Power plant owners in 22 states face tighter nitrogen oxides emissions requirements starting this year under the Environmental Protection Agency’s Good Neighbor rule, released Wednesday. A total of 23 states are covered by the rule, but California is only covered for other industries, not power plants.
Power plants without NOx emissions reduction equipment will have to install it and power plants with the pollution control equipment will be required to run it all the time during the ozone season to protect downwind areas.
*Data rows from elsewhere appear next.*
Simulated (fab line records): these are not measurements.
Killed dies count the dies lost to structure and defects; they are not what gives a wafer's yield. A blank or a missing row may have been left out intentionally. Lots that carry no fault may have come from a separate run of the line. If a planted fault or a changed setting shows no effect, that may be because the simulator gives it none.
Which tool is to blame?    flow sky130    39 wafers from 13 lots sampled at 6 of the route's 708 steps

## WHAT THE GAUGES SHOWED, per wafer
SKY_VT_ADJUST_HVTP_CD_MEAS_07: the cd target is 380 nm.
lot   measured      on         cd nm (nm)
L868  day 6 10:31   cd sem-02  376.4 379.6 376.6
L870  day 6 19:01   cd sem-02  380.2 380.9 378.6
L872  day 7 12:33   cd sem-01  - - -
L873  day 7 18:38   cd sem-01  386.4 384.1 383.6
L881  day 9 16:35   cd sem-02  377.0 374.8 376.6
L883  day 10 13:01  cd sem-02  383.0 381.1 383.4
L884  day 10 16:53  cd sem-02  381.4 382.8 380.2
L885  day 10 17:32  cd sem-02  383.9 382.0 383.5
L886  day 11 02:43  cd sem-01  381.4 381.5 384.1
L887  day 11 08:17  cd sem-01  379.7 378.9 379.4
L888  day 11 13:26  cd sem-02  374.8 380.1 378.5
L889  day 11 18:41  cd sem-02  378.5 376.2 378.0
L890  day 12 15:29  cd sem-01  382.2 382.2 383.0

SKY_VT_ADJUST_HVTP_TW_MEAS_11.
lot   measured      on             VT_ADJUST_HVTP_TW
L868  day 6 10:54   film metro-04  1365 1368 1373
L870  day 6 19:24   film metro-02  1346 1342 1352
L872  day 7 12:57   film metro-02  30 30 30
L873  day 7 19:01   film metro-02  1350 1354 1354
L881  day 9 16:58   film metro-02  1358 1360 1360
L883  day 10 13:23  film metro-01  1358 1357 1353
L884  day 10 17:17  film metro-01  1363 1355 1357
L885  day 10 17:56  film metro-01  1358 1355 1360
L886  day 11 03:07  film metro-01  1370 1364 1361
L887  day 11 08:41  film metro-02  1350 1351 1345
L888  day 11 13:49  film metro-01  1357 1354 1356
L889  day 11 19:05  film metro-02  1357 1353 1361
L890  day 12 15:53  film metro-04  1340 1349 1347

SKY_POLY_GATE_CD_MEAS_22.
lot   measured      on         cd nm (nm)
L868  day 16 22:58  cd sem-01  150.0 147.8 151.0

The agency worked with grid operators and planners to design the rule so it doesn’t threaten grid reliability, according to EPA Administrator Michael Regan. It includes “a lot of flexibility,” such as a NOx trading program, that will provide economical compliance paths, Regan said Wednesday during a media briefing.
After the EPA proposed its Good Neighbor rule in February 2022, the power sector and utility regulators raised concerns it could lead to a wave of power plant retirements that could threaten grid reliability.
The agency responded to those concerns in several ways, according to Regan.
The final rule, for example, allows power plant owners and operators to “bank” NOx allowances at a higher level through 2030, according to the agency. It also provides a more gradual phase-in of emissions reductions.
In an effort to bolster reliability, the EPA and U.S. Department of Energy last week released a framework for keeping the lights on during a shift away from fossil-fueled generation, Regan noted.
The EPA expects the rule will result in an additional 14 GW of coal retirements by 2030, or a 13% cut to national coal capacity. The rule will incentivize selective catalytic reduction retrofits on about 8 GW of coal plants while also resulting in an incremental 3 GW of renewable capacity additions in 2025, according to the agency.
The final rule will reduce ozone-forming NOx emissions by about 70,000 tons from power plants and industrial sources during the 2026 ozone season, which runs from May 1 to Sept. 30 each year, according to an EPA fact sheet. It will produce about $13 billion in annual net benefits and help improve the health of the 80 million people who live in downwind areas that don’t meet the agency’s ozone standard, Regan said.
“This final rule is the next step in our agency's comprehensive efforts to safeguard public health by mitigating the harmful effects of power plants and industrial air pollution,” he said. “EPA’s strategy provides regulatory certainty and a long-term planning horizon that protects public health while allowing states, grid operators and power companies to make informed investment and planning decisions.”
The rule will reduce other pollutants from power plants besides NOx, according to the EPA. The agency estimates that in 2026 sulfur dioxide emissions will drop by 29,000 tons, fine particle emissions by 1,000 tons and carbon dioxide emissions by 16 million metric tons as a result of the rule.
In a change from the proposed rule, Wyoming no longer faces Good Neighbor requirements.
In addition to the states covered by the rule, the EPA said its updated modeling analysis for 2023 suggests that Arizona, Iowa, Kansas and New Mexico may be significantly contributing to non-attainment or maintenance in downwind sites. The agency will assess whether those states should also face Good Neighbor obligations.
The EPA is imposing an “anti-coal bias” on states and the nation’s electricity supply, America’s Power, a group that advocates for the coal industry, said Wednesday.
“We are reviewing the final Ozone Transport Rule to determine whether EPA has addressed the concerns that we and many others raised that more coal plant retirements will further increase the risks to grid reliability,” Michelle Bloodworth, the group’s president and CEO, said in a statement.